First, to settle any doubts: China is definitely doing this. Last year, The Drill Down reported on massive social media operations being run by China in order to spin their perception on the international stage and target enemies (like the U.S.) with disinformation campaigns.
From The Drill Down last November:
According to a new security audit from cybersecurity firm Mandiant, China is making “aggressive attempts to discredit the U.S. democratic process, including attempts to discourage Americans from voting in the 2022 U.S. midterm elections.”
The operation is called “Dragonbridge.”
The Free Beacon reports that the CCP’s Dragonbridge operation has similar hallmarks to those of other foreign actors, Like Iran and Russia. Dragonbridge, through a network of anonymous online social media accounts is promoting “narratives that appeared intended to discredit and undermine the U.S. political system.”
Now, Microsoft employees are sounding the alarm on China’s use of AI to spin social media narratives.
From CNN:
In the last nine months, the operatives have posted striking AI-made images depicting the Statute of Liberty and the Black Lives Matter movement on social media, in a campaign that Microsoft said focuses on “denigrating U.S. political figures and symbols.”

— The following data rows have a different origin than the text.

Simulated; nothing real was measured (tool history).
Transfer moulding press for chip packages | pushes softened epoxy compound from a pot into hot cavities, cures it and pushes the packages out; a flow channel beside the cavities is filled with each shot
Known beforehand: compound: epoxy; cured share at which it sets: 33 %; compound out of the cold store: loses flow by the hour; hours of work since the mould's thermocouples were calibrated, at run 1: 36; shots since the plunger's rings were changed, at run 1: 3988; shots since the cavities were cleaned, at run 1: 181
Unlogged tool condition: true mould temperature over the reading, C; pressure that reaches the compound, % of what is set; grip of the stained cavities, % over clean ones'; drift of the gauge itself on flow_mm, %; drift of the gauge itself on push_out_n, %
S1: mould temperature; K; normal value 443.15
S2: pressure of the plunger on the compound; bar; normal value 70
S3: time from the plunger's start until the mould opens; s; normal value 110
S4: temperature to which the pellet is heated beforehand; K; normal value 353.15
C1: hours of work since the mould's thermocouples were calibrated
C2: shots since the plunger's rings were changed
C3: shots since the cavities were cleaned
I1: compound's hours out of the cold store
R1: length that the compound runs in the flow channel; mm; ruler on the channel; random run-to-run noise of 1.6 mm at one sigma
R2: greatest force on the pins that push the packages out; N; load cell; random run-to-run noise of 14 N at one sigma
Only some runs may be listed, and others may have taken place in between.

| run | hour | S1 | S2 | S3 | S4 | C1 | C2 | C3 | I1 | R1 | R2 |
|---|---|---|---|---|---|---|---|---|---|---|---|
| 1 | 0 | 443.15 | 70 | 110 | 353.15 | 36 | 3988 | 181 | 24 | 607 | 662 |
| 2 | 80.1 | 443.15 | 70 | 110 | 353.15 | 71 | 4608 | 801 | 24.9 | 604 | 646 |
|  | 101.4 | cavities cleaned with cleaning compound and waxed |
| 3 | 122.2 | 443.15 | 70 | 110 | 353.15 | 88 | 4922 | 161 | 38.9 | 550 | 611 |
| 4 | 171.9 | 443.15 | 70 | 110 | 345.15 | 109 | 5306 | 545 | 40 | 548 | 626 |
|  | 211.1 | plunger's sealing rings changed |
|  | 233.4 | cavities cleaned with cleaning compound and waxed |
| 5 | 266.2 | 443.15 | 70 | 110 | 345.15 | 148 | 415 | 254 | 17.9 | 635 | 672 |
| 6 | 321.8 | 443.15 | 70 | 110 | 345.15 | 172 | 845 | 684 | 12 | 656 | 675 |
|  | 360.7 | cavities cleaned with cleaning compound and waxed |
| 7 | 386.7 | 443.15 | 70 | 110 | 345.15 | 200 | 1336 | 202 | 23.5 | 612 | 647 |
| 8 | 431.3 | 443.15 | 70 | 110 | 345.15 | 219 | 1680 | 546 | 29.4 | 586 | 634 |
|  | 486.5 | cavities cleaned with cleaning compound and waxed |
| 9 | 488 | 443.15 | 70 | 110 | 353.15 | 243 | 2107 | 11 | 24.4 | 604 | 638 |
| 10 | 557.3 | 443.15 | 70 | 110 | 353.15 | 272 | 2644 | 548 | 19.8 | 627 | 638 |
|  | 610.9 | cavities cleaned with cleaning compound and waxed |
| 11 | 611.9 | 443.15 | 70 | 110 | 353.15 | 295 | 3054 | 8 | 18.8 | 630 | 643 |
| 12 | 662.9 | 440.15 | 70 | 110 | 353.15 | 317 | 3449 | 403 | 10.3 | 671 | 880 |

The alleged Chinese influence network used a series of accounts on “Western” social media platforms to upload the AI-generated images, according to Microsoft. The images were fake and generated by a computer, but real people, whether wittingly or unwittingly, propagated the images by reposting them on social media, Microsoft said.
“We can expect China to continue to hone this technology over time and improve its accuracy, though it remains to be seen how and when it will deploy it at scale,” Clint Watts, general manager of Microsoft’s Digital Threat Analysis Center, wrote in a blog.
China, of course, denies the whole enterprise is even going down.
“In recent years, some Western media and think tanks have accused China of using artificial intelligence to create fake social media accounts to spread so-called ‘pro-China’ information,” Liu Pengyu, spokesperson for the Chinese Embassy in Washington, DC, said in an email to CNN when asked for comment on the Microsoft report. “Such remarks are full of prejudice and malicious speculation against China, which China firmly opposes.”
There you have it: if China says they aren’t doing something, they are.